Seattle housing boomed in 2023 as pre-Mandatory Housing Affordability projects get put in the ground


Staff member
Apr 16, 2023
It's always completely predictable, but always interesting, to see how the data play out after a new law incentivizes or disincentivizes some kind of economic activity. Seattle's Mandatory Housing Affordability (MHA) requirements, which were passed into law back in 2019, require that new developments include rent-restricted affordable homes (ranging from 5% to 11% of units depending of the intensity of the upzone) or contribute to a City fund for affordable housing. According to the City's website, developers are now required to make these "contributions" in the form of a "performance option" (adding affordable homes to the project plan) or "payment option" (contributing to the City fund), both of which are obviously costly to their bottom line. Predictably, developers rushed to get their applications in before new permit applications were subject to the new requirements. The flurry of pre-MHA activity manifested as a big (non-MHA) housing boom for 2023.

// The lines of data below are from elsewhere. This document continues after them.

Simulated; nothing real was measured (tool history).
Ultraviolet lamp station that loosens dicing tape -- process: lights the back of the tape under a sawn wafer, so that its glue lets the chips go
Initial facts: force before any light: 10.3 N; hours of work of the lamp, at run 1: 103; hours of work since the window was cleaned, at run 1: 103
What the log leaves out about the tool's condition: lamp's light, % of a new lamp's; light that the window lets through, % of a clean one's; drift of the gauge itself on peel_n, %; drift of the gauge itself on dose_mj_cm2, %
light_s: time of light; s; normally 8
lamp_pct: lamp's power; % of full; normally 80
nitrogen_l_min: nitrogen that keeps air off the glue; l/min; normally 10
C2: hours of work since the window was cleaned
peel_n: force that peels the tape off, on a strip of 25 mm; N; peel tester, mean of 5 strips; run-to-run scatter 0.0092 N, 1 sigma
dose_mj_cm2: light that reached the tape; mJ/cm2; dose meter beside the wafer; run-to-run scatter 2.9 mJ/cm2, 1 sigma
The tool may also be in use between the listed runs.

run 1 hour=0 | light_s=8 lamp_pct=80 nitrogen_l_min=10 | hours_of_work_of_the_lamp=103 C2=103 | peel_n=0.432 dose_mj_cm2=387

It will be interesting to see how Seattle housing trends continue to play out as MHA takes full effect. I would think we'd start seeing a substantial decline as the pre-MHA builds taper off, but we'll see. The Master Builders Association of King and Snohomish Counties (MBAKS) is saying that prospects for new townhomes in Seattle are particularly dire. The MBAKS put out a report stating that: “Unfortunately, MHA fees are severely limiting new townhomes — a lower-cost, family-sized homeownership option. Post-MHA, townhome permit intake has dropped by nearly 70%.”
Seattle, Washington, United States
I hope when the MHA takes effect, it results in this plan of theirs working, especially if we can see more affordable housing for those in need. I suppose all we can do is wait and see what comes of this. Will Seattle become a hub where everyone can find affordable housing? Or will we end up seeing things go backward?